The BBC is being criticized for pulling a discussion about being gay and Muslim from its Free Speech show, Pink News reports.
Panellists were set to answer the question “When will it be accepted to be Muslim and gay?” but the Birmingham Central Mosque, the venue that was hosting the debate, reportedly had reservations about proceeding with the show, the report says.
The show’s presenter, Rick Edwards, who revealed the mosque’s fears in his introduction, indicated that the topic will be revisited in the March 25 program.
A number of observers took the BBC to task for pulling the plug on the discussion. Among the BBC’s critics is Raheem Kassam, managing editor of Breitbart London, who says the broadcaster failed “to do its job properly” by allowing the debate to be censored.

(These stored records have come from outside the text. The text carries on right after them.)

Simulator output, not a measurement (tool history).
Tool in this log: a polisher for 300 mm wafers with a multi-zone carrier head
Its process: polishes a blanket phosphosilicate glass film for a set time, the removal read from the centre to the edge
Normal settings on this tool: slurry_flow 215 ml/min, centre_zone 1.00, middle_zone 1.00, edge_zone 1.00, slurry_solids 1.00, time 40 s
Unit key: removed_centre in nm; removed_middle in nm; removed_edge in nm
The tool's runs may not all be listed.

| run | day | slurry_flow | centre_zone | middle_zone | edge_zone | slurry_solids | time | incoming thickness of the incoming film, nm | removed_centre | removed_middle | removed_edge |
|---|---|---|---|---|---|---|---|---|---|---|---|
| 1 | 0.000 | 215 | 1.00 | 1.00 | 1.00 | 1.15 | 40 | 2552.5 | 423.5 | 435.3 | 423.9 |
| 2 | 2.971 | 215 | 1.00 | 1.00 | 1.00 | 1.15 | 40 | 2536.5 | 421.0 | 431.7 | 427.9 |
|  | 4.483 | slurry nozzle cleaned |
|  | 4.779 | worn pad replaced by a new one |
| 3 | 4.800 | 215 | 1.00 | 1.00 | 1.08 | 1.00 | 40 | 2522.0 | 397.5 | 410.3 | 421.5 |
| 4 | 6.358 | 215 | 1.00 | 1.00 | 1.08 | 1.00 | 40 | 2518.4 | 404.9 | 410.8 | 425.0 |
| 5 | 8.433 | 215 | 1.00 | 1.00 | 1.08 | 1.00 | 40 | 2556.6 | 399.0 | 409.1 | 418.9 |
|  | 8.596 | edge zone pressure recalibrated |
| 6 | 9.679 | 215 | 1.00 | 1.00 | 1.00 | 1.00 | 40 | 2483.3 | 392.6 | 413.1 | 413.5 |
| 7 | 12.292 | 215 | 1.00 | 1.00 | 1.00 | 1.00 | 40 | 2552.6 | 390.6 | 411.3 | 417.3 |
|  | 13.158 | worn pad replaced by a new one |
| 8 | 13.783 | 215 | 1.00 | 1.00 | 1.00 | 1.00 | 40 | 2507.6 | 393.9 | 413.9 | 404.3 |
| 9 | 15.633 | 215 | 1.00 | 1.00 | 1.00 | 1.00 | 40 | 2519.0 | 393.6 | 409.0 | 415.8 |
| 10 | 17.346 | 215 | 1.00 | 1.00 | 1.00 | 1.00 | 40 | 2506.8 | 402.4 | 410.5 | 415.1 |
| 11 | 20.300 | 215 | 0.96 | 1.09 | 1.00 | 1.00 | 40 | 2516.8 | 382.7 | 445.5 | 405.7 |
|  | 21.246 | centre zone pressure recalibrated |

Kassam also noted in a blog post that no one on the assembled panel — which included a Liberal Democrat politician, an editor from the Huffington Post, a transgender activist and a comedian — objected to the withdrawal of the debate question.
The National Secular Society’s campaign manager, Stephen Evans, also criticized the broadcaster, saying it was “absurd” to censor a program on free speech.
The BBC released a statement saying that it is “determined” to have the discussion but that it made the decision to delay it out of respect for the mosque.
It says the topic will be “debated in full” March 25.